Anthony Tudor appeals his conviction for first degree murder, arguing the trial court violated his constitutional right to present a defense by excluding "other suspect" evidence. We affirm.
Mr. Tudor and his mother's boyfriend, Richard Klepacki, were arrested for shooting and killing a neighbor.
Mr. Tudor proffered an alibi defense. He testified he was home with his mother at the time of the shooting. In addition, the defense raised a claim of misidentification. Going in to trial, the defense theory was an individual named Andrew Lankford was the shooter.
The trial court afforded Mr. Tudor ample opportunity to present evidence implicating Mr. Lankford. The defense elicited testimony that Mr. Lankford had been at the victim's house the day of the shooting and was originally considered a suspect. Law enforcement testified to suspicious footprints left near the crime scene that appeared to lead to Mr. Lankford's house. Mr. Lankford's cell phone records indicated he may not have been at the residence of his proffered alibi witness the entire evening of the shooting.
Apart from these generalized suspicions surrounding Mr. Lankford, the defense elicited testimony suggesting the shooter looked somewhat similar to Mr. Lankford. The lone eyewitness to the shooting described the shooter as having a dark complexion and dark eyes. Additional witnesses described the men running from the scene as young, probably in their 20s. While these descriptions were consistent with Mr. Lankford, they were not consistent with Mr. Tudor (who is fair) or Mr. Klepacki (who was in his 50s). Mr. Lankford testified as a witness for the State, and the jury could observe whether Mr. Lankford matched the description originally provided of the shooter.
The defense effort to connect Mr. Lankford to the shooting fell short during cross-examination of the eyewitness to the shooting. Defense counsel handed the eyewitness an exhibit, marked 101, and asked if it depicted the shooter. The witness said no. The witness admitted that, during a prior statement, he said the person depicted in the photo "kind of looked like" the shooter. 2 Verbatim Report of Proceedings (VRP) (June 3, 2015) at 239. He also admitted previously telling defense counsel the person in the photo was "probably" the shooter. Id. But at the time of trial he refused to identify the individual in the photograph as the shooter.
Defense counsel moved to admit the photo. The State objected on the grounds of relevance. The objection was sustained. Subsequent testimony revealed the individual depicted in exhibit 101 was Andrew Lankford. However, the photo was never admitted into evidence.
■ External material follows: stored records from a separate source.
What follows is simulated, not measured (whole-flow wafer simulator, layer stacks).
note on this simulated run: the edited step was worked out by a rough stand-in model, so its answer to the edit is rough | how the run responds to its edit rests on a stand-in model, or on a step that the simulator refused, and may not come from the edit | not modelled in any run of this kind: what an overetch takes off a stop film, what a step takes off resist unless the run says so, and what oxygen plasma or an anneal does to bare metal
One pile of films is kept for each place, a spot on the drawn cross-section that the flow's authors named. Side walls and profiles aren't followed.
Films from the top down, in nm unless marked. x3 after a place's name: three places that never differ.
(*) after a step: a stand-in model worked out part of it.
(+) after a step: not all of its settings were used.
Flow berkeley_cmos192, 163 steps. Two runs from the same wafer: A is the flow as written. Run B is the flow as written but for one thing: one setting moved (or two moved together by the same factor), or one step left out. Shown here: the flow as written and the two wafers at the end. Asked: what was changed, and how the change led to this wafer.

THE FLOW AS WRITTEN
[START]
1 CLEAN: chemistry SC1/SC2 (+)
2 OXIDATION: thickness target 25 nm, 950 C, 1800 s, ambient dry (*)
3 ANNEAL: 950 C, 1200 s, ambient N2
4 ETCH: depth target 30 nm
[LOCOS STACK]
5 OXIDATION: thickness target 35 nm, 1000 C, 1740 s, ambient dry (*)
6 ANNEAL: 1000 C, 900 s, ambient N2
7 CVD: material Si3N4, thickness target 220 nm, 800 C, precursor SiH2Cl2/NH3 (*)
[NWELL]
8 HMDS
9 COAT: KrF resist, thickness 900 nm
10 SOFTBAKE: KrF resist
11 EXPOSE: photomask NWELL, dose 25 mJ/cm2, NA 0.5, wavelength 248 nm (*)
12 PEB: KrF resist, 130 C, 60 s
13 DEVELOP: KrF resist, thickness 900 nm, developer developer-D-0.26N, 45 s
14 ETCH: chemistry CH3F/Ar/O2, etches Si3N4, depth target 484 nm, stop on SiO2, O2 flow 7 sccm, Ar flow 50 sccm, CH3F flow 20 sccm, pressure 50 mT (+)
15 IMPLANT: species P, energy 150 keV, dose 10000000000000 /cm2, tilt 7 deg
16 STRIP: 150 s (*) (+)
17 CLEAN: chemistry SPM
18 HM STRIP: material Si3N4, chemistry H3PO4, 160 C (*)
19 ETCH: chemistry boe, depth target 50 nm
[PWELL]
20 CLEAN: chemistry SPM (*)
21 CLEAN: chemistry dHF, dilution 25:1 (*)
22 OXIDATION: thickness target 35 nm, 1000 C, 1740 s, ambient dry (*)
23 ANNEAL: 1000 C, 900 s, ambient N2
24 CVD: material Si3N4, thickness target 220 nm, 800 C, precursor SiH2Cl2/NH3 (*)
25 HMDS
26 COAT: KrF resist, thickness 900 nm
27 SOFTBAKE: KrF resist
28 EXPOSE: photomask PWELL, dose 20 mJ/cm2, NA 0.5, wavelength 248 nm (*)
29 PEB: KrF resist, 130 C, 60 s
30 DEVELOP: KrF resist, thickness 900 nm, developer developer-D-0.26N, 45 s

During a colloquy outside the presence of the jury, the court explained the photo was not admissible because the defense had not established a sufficient basis to conclude that it depicted the shooter. In addition, the court was concerned that defense counsel had improperly informed the jury there had been testimony indicating Mr. Lankford was the shooter. This was contrary to the evidence. The court explained the defense was welcome to try to present evidence tying Mr. Lankford to the shooting. However, defense counsel was admonished not to refer to facts outside the record. "We're going to talk about what the evidence actually is," the court warned, "and not what we think it is or what we hope it to be." 2 VRP (June 4, 2015) at 360.
Prior to summation, defense counsel explained he did not intend to argue that any particular person was the shooter, only that the person described by the eyewitness could not have been Mr. Tudor. The court found this fair and did not place any restrictions on closing argument, other than that counsel's arguments must be based on the evidence. The court reiterated it would not allow exhibit 101 to be admitted to the jury.
The jury returned a verdict finding Mr. Tudor guilty. He appeals.
Mr. Tudor contends the trial court violated his constitutional right to present a defense by excluding evidence that Mr. Lankford committed the murder. In general, other suspect evidence should be admitted if relevant and not overly prejudicial. State v. Franklin, 180 Wn.2d 371, 378-79, 325 P.3d 159 (2014). Relevance is established if proffered evidence tends to connect someone other than the defendant with the crime. Id. at 381. Ultimately, the test for admissibility is similar to that set out by ER 403. Id. at 380. A trial court's decision to exclude other suspect evidence is reviewed for abuse of discretion. State v. Thomas, 150 Wn.2d 821, 856-61, 83 P.3d 970 (2004).
There was no abuse of discretion in this case. The trial court did not thwart Mr. Tudor's efforts to present other suspect evidence. The problem for Mr. Tudor was not the restrictions placed on him by the court. It was that the evidence did not turn out in his favor. The only evidence excluded by the trial court was the photograph of Mr. Lankford that had been shown to the eyewitness. The trial court excluded this photograph both because the defense failed to tie it to the shooter and because defense counsel improperly referred to the person in the photograph as the shooter. This was well within the court's discretion.
Even if Mr. Tudor could show the trial court erred in refusing to admit the photograph, there was no prejudice. In cases of constitutional error, the burden falls on the State to prove erroneously excluded evidence was harmless beyond a reasonable doubt. Franklin, 180 Wn.2d at 382-83. This is readily met. The jury learned the eyewitness had previously said the individual depicted in the photograph was "probably" the shooter. 2 VRP (June 3, 2015) at 239. Further testimony revealed the photograph in question depicted Andrew Lankford. Finally, the jury was able to see Mr. Lankford during his testimony and judge for themselves whether he appeared similar to the description provided by the eyewitness. Admission of the photograph would not have been of any additional assistance. The exclusion was harmless.
Mr. Tudor's judgment of conviction is affirmed.
A majority of the panel has determined this opinion will not be printed in the Washington Appellate Reports, but it will be filed for public record pursuant to RCW 2.06.040.
Korsmo and Siddoway, JJ., concurs.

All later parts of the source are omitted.